Problem Link: https://cutt.ly/GzRnhPo , slide 38
Problem : Given numbers 1, 2, 3, ..., 9.
we place signs + or - to form an expression.
we know that if x is a possible result to such an expression then
- x is odd
- -45 <= x <= 45
We want to prove the converse using invariants and the following greedy algorithm:
Start
from right to left and place the signs greedily:
if the current sum is less than the goal, increase the
sum, otherwise decrease it
Now, my guess for the invariant is the following:
- assume that S denote the current remaining sum after some iteration, ex: initially S = x. if we place '-' in front of 9, then S become x-9
- invariant is that (-total <= S <= total), such that total = 0 + 1 + 2 + ... + rightmost number that did not receive a sign yet.
- Initially, the assumed-invariant property holds. -45 <= S <= 45
- After any iteration, S will be constrained by the suggested invariant.. proving this is my problem!
- This imply that after algorithm is done, 0 <= S <= 0, which mean S = 0, which mean we made an expression with result equal x..
Is my invariant correct ?
How to prove it ?
Any other ideas to prove same thing using invariants and the provided greedy
Your invariant works until there are only two numbers left for which we need to choose signs. At that point we can easily work out the remaining cases by hand.
Let's call $S_n$ the sum after the $n$-th iteration of your algorithm with $S_0$ being $x$.
Let's prove by induction on $n$ that $|S_n| \le \frac{(9-n) (10-n)}{2}$. This is just the sum that you called total. It's the sum of an arithmetic series.
Base case: if $n = 0$, then $-45 \le x \le 45 \implies |S_0| \le \frac{9 \cdot 10}{2}$.
Now suppose that $|S_n| \le \frac{(9-n) (10-n)}{2}$ for some $0 \le n \le 6$ and let's prove that $|S_{n+1}| \le \frac{(8 - n)(9 - n)}{2}$.
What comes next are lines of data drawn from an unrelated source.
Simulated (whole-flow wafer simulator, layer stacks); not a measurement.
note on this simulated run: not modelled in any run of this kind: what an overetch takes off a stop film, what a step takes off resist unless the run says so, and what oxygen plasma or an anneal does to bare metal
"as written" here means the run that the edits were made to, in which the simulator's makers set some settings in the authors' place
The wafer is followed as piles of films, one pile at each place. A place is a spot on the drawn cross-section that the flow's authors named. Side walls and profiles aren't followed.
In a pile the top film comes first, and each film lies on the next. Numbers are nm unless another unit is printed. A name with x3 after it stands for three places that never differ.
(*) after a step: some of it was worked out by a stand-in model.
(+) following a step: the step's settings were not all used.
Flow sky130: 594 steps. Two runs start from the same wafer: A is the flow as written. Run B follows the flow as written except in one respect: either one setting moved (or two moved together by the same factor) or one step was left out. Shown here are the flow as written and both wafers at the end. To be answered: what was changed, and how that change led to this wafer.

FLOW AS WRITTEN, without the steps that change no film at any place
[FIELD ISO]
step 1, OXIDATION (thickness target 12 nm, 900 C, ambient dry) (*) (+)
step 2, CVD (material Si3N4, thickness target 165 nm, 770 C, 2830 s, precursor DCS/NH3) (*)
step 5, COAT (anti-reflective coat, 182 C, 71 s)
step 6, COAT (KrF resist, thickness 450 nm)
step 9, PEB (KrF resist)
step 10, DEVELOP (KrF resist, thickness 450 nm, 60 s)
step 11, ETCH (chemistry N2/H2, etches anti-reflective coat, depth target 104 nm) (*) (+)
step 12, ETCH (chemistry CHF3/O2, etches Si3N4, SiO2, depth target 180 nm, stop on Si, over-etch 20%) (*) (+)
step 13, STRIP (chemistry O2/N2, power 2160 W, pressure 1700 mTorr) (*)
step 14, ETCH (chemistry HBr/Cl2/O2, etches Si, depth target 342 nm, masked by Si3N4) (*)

We will split this into two cases:
First if $S_n \le 0$ then $|S_n| = -S_n$. As such, by the induction hypothesis, $$ 0 \le -S_n \le \frac{(9-n) (10-n)}{2} \\ -\frac{(9-n) (10-n)}{2} \le S_n \le 0 \\ -(1 + 2 + 3 + \ldots + (9-n)) \le S_n \le 0 $$ We put a $+$ sign next to $9 - n$: $S_{n+1} = S_n + 9 - n$, as such,
$$ -(1 + 2 + 3 + \ldots (8 - n)) \le S_{n+1} \le 9 - n \le 1 + 2 + \ldots + (8 - n) \\ \implies |S_{n+1}| \le \frac{(8 - n)(9 - n)}{2} $$
The reasoning is the same for the case $S_n > 0$, we just put a $-$ sign next to $9-n$.
Now we get $|S_7| \le 3$.
$S_7$ is the sum of $8$ numbers $5$ of which are odd (including $x$) so it's odd. As such, $S_7 = \pm 1$ or $S_7 = \pm 3$.
If $S_7 = 1$, then if we put $-$ next to 2 and $+$ next to 1 we get $S = S_7 - 2 + 1 =0$.
If $S_7 = 3$, then if we put $-$ signs next to both $1$ and $2$ we get $S = S_7 - 2 - 1 = 0$.
For $-1$ and $-3$ just invert the signs.
As such, for every odd integer $x$ in $[-45,45]$ we can get $x$ by placing signs next to the numbers $1,2,\ldots, 9$ and taking the sum.